B. The Previously Scheduled Auctions and the Involuntary Petitions
Consistent with the Foreclosure Judgment, the Referee scheduled a foreclosure auction of the Property for May 7, 2025 (“First Foreclosure Auction”). (See Notice of Sale, docketed on Apr. 4, 2025 (ECF State Court Action Doc. # 82).) However, two days prior to the First Foreclosure Auction, an individual named Devries Shaye (“Shaye”) filed an involuntary Chapter 7 bankruptcy petition against the Borrower. See In re Bentzion Jacobovitch, Case No. 25-35481 (KYP) (“First Involuntary Case”). The filing of the First Involuntary Case had the effect of canceling the First Foreclosure Auction by operation of the Bankruptcy Code's automatic stay. See 11 U.S.C. § 362(a) (providing that the automatic stay applies to “a petition filed under section ․ 303 ․”); see also 11 U.S.C. § 303 (section governing involuntary bankruptcy cases). Shaye failed to prosecute the First Involuntary Case, and the case was dismissed on July 25, 2025 for failure to pay the filing fee associated with involuntary bankruptcy petitions. (ECF First Involuntary Case Doc. # 7.)
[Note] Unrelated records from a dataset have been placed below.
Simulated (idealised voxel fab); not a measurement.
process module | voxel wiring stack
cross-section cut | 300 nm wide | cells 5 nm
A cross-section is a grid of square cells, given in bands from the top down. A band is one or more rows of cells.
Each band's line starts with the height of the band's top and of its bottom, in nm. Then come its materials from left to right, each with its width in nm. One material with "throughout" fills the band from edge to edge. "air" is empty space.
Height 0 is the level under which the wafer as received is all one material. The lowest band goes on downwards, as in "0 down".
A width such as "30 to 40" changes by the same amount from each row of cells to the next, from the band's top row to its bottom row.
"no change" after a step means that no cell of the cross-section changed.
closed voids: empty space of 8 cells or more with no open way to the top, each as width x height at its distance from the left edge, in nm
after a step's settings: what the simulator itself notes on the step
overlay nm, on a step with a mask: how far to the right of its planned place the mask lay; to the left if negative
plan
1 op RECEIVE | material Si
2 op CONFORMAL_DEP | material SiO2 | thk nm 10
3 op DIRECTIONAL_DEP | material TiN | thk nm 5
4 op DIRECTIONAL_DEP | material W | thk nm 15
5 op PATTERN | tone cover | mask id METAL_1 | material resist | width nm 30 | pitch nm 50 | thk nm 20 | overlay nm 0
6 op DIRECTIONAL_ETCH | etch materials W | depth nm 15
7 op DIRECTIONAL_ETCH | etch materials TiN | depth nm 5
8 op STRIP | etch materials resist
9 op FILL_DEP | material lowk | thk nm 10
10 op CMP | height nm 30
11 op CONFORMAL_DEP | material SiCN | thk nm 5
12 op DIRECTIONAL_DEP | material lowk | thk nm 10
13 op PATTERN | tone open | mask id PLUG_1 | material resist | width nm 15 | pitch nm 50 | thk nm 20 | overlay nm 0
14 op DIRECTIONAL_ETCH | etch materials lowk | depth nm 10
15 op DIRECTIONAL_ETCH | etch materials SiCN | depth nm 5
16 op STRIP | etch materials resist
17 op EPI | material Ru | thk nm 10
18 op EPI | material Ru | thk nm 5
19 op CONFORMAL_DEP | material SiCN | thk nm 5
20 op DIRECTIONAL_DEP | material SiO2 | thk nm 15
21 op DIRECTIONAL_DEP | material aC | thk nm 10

Following dismissal of the First Involuntary Case, the Referee scheduled another foreclosure auction of the Property for September 24, 2025 (“Second Foreclosure Auction”). (See Notice of Sale, docketed on Aug. 22, 2025 (ECF State Court Action Doc. # 86).) However, one day prior to the Second Foreclosure Auction, Shaye filed a second involuntary Chapter 7 bankruptcy petition against the Borrower. See In re Bentzion Jacobovitch, Case No. 25-36006 (KYP) (“Second Involuntary Case”). The filing of the Second Involuntary Case had the effect of canceling the Second Foreclosure Auction by operation of the automatic stay (see prior paragraph). Shaye failed to prosecute the Second Involuntary Case, and the case was dismissed on October 22, 2025 for failure to pay the filing fee associated with involuntary bankruptcy petitions. (ECF Second Involuntary Case Doc. # 6.)
As part of its consideration of the instant Motions, this Court entered an order on June 3, 2026 authorizing Shaye to submit an affidavit explaining why he commenced, but failed to prosecute, the First and Second Involuntary Cases (“Order Authorizing Shaye Affidavit”). (ECF Doc. # 24.)8 Shaye failed to submit an affidavit by the deadline set forth in the Order Authorizing Shaye Affidavit.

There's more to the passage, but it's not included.